RUM vs. Synthetic Data Analysis
When performing statistical analysis on aggregations, it is very important to understand its subsets. This is especially true when interpreting RUM data aggregated across multiple regions, since an end user’s distance from the datacenter hosting the website impacts the performance of the page on the end user’s browser. To illustrate this point, consider the chart below showing three days of data from a US-based website.
The wave patterns in the Document Complete and # Page Views measurements are inversely related, indicating at first glance that when traffic volume increases, the performance improves. On further analysis, by analyzing the performance by geographical regions, it becomes clear that the higher traffic volume is coming from the US during peak business hours.
Performance on average in the United States is better than international, and it lacks the variance in Document Complete seen in the first chart. Clearly, international traffic during US off-peak makes up the great majority of the end users and is causing the jump on the averages across all users. Median and percentiles show the same behavior, as 80%+ of the page views during the US off-peak are from outside US.
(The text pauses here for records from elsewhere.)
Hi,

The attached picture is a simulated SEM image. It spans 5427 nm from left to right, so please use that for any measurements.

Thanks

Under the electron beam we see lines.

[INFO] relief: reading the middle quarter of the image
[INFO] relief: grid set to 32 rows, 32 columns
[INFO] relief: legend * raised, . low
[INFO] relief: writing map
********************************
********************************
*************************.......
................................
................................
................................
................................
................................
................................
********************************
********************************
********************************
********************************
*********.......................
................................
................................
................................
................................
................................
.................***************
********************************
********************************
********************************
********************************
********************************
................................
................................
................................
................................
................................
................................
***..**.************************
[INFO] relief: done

The inverted pattern is not seen in Synthetic data since tests are run at the same frequency throughout the day from all testing locations, United States (local) or International. Following a similar process when examining synthetic data, dividing results into regions, the performance disparity becomes clear.
It is best to avoid drawing conclusions based on high level, or aggregation of data with different characteristics, without investigating the underlying subsets of measurements as well as the user components that are driving the data.